Patrick Peters rediscovers a heart-warming piece of vintage British filmmaking that's a welcome addition to the available selection of great films about Christmas.
With sister Margaret Leighton writing for a London fashion magazine and brother Denholm Elliott doing National Service, Celia Johnson feels obliged to reject John Gregson’s proposal to accompany him to South America as someone has to care for her widowed father, Ralph Richardson’s Reverend Gregory. However, as the ancient aunts (wonderfully amusing caricatures of the holly – prickly and the ivy – loving and clinging) settle in for the festivities with soldier nephew Hugh Williams, the younger generation’s guilty secrets begin to emerge and Richardson is forced to realise that the vocation he embraced in order to help his fellow man has rendered him a pious tyrant to his children.
Russian screen writer Anatole de Grunwold imbues this poignant adaptation of Wynyard Browne’s West End stage hit with Checkov’s spirit and relocates the Russian’s genius for deftly drawn characters to a rambling Norfolk parsonage on Christmas Eve.
Apart from a few introductory scenes in the capital, director George More O’Ferrall does little to hide the story’s stage origins. But the family’s confinement in a remote, snowy village reinforces the sense of detachment that Richardson’s offspring have mistakenly imposed upon him and allows the screenplay to focus on such Chekhovian themes as the vagaries of emotion, the agony of disillusion, the breakdown of communication and the desecration of authority.

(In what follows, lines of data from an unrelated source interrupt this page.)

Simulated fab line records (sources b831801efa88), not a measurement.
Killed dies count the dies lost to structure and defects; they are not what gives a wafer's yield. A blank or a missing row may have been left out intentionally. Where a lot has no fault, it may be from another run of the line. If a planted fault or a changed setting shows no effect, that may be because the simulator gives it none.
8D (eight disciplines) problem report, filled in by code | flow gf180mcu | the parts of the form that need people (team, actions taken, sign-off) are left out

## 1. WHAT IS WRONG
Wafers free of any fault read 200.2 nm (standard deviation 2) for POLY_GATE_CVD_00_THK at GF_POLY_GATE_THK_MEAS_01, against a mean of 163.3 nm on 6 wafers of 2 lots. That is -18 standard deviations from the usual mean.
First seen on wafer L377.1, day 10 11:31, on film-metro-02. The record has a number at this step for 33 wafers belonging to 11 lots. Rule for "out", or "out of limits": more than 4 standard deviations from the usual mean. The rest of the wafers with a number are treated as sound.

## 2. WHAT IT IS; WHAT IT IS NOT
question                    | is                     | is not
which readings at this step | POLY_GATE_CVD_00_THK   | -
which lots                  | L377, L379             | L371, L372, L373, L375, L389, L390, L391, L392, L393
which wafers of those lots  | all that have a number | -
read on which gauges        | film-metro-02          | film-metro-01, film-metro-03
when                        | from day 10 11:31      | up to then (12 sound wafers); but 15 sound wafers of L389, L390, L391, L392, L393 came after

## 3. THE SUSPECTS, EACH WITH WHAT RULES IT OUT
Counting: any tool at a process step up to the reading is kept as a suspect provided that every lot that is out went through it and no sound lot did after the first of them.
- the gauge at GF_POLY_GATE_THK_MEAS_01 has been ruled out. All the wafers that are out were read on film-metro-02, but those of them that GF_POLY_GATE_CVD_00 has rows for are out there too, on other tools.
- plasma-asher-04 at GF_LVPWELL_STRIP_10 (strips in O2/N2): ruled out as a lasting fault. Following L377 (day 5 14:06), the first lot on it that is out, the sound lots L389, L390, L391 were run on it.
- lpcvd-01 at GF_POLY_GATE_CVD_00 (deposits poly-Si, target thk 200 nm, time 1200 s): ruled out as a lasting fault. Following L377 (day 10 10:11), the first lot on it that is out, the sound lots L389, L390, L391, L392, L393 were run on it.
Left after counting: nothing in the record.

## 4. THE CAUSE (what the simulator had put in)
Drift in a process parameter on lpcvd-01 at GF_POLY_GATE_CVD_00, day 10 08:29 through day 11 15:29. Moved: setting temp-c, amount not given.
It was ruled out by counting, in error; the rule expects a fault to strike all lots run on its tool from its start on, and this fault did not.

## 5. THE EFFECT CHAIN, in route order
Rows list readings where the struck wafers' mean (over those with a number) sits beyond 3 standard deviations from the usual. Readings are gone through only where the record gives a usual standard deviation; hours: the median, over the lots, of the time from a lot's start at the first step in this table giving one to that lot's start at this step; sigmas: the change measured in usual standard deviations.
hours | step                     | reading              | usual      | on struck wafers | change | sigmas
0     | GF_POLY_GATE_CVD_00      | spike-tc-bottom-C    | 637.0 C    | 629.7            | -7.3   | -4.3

The performances and clipped enunciation may seem antiquated to those reared on the kitchen sink realism that was about to transform British filmmaking. But to austerity audiences, a clergyman accepting his daughter drowning her sorrows after personal tragedy would have seemed daring in both its honesty and its humanism. So while The Holly and the Ivy now radiates a nostalgic glow, it is actually a revealing record of a country on the cusp of the dramatic social, economic and cultural change that has, sadly, made faith, fidelity and family feel like relics of a distant past.
Altogether, this is a very British, feelgood film, complete with laughter and tears, that provides a welcome addition to the usual Christmas line-up of favourites.
Patrick Peters on 30th September 2009
Film Description
A family re-unite to celebrate Christmas in this heart-warming piece of vintage British filmmaking.
Ralph Richardson plays Reverend Martin Gregory, a recently widowed minister who is reunited with his family one Christmas. He is torn between his roles of Clergyman and father, and the zeal he shows in attending to his parishioners leads him to neglect the needs of his own family, until emotions boil over one Christmas.
Adapted from the stage by director George More O'Ferrall, this is a charming and moving seasonal favourite, peaking with the family's poignant reconciliation as they re-discover the true spirit of Christmas.